California Bishops Open Six Sexual Abuse Compensation Programs; Abuse Survivors Need to Know Their Rights

(California) – Today, six Catholic Bishops in California announced the opening of compensation programs for survivors of clergy sexual abuse. Survivors who are eligible for these programs must register by January 31, 2020. As of today, compensation programs are being offered by the following Archdiocese and Dioceses:

–    Archdiocese of Los Angeles
–    Diocese of San Diego
–    Diocese of San Bernardino
–    Diocese of Orange
–    Diocese of Fresno
–    Diocese of Sacramento

While these programs will be available to many survivors of child sexual abuse, the Bishops have created their own rules and participation requirements, excluding many survivors. The programs present opportunities for compensation that need to be analyzed with the greatest care because they also come with potential barriers to justice and do not provide accountability and transparency.

“Survivors have other options and recent legislative efforts indicate that one may be their best option yet,” said attorney Jeff Anderson of Jeff Anderson & Associates. “Just days ago, the California Legislature overwhelmingly passed California Assembly Bill 218, which provides a three-year window for sexual abuse survivors to bring lawsuits in cases that were previously barred by the statute of limitations. This would mean that lifetime of secrecy and shame can now be set aside and survivors may seek accountability in court no matter when the abuse occurred or how old the survivor is.”

Aside from the window, the bill also changes the statute of limitations and raises the age limit to file a sexual abuse lawsuit from age 26 to age 40, or within five years of the date a survivor discovers the psychological injury or illness caused by the abuse (whichever comes later).The law goes into effect on January 1, 2020, if signed by Gov. Gavin Newsom.

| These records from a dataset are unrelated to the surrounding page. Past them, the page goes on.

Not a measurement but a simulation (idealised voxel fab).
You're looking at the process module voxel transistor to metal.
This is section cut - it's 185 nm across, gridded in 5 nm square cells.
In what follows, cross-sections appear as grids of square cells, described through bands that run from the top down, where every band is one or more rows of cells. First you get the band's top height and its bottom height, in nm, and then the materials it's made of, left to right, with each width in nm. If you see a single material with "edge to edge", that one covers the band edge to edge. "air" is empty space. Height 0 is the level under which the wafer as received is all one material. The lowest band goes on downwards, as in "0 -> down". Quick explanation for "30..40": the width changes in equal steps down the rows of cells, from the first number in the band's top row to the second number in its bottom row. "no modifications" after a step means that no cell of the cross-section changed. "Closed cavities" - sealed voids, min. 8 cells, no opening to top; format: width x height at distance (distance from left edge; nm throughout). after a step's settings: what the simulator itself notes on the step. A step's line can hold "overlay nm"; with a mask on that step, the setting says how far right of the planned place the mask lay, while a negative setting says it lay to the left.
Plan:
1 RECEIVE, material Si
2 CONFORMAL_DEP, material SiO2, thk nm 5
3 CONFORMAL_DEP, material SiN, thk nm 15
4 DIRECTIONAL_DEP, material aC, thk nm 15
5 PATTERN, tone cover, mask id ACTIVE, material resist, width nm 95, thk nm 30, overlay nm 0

Jeff Anderson and Associates has worked with survivors who participated in similar compensation programs in Dioceses throughout New York, New Jersey and Pennsylvania. While these programs present an action to consider, survivors need to know their legal rights and what it means to participate in these programs. While the compensation programs may resolve faster than the ordinary course of civil litigation in the courts, the compensation programs also limit justice, transparency and healing, in the following ways:

  • The programs offer moderate compensation only. The Dioceses do not produce or release information and secret documents showing abusers’ histories and what the Dioceses knew and when they knew it. This impedes transparency, public safety and child protection. Lawsuits can be filed confidentially and survivors’ identities can be kept private, contrary to information Bishops of the participating dioceses have disseminated. Through lawsuits, Dioceses are often ordered to disclose information and secret documents about the perpetrators and how Dioceses protected them;
  • The programs eliminate survivors’ rights to bring lawsuits. By accepting a compensation program settlement, survivors must forever waive their future right to file a lawsuit against the Diocese;
  • The programs allow survivors to bring a claim against priests of the Diocese only, not religious order priests, unlike civil lawsuits in which survivors can bring claims for abuse by religious order priests, brothers and nuns, as well as non-clergy members.

These programs can offer some measure of justice, but they must be carefully analyzed. Priest abuse survivors have other legal options and we encourage all survivors of priest sexual abuse to consult with legal counsel before engaging with any of these compensation programs.